Ilkka Suppanen (born 1968) is a renowned Finnish designer and architect. He studied architecture at the Helsinki University of Technology and interior architecture and furniture design at the University of Arts and Design and completed his design studies at the Rietveld Academy, Amsterdam, in 1992. In 1995 he founded his design agency Studio Suppanen, which has provided strategic and integrated design services for international clients like Artek, Axis, Cappellini, Ferlea, Leucos, Lucente, Nokia, Zanotta, Marimekko, Saab Automobiles and many others.
In 1997, Ilkka Suppanen and his colleagues established the Snowcrash design collective, which received the Young Designer of the Year Award in Germany the same year – Snowcrash is considered one of the most prominent Finnish design groups of its era. Since then, Suppanen has been awarded with several other prestigious awards, including the Bruno Mathsson Award in 2006, Red Dot Best of the Best Award in 2012, the Söderberg Award in 2015 as well as the Finnish Kaj Franck Award in 2020, to name a few. He has also received the Good Design Award in 2008, 2017 and 2018.

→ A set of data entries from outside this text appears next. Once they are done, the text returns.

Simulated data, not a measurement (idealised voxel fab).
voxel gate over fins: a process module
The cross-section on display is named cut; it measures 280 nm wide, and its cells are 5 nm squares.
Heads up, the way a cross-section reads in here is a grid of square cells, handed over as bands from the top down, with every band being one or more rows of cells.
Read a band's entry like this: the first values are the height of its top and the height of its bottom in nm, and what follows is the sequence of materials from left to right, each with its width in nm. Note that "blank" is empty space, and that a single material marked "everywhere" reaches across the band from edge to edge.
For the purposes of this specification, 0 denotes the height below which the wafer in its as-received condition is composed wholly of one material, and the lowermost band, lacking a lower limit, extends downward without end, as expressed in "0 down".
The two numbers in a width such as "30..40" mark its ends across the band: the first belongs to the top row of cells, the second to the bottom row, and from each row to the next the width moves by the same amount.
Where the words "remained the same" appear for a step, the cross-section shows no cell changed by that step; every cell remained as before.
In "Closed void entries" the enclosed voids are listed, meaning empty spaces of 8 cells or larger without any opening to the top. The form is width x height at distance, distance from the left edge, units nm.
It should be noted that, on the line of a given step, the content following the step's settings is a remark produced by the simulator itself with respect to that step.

In his work, Ilkka Suppanen emphasizes the added value design brings to the whole production chain from end-user requirements to finished products. Suppanen values long term projects that encompass innovation, as his interest in production techniques and using different materials is always present in his work. Suppanen’s expression is airy and forward-looking, but sustains with pride the classic Scandinavian design heritage. His designs are innovative and functional and at the same time have a strong aesthetic identity.
Ilkka Suppanen’s most famous designs include the Twiggy table for Woodnotes, the Everyday Holy mug created for Muuto, the Rosebud chair designed for Vivero and the Iittala Fireplace for which he received the prestigious Finnish Fennia Prize in 2009. Ilkka Suppanen’s work has been on display around the world in places like the Venice biennials, Milan Furniture Fair and MoMA in New York. His design works have been selected for the permanent collections of several major museums, including the Stedelijk Museum in Amsterdam and the Museum of Applied Art in Cologne.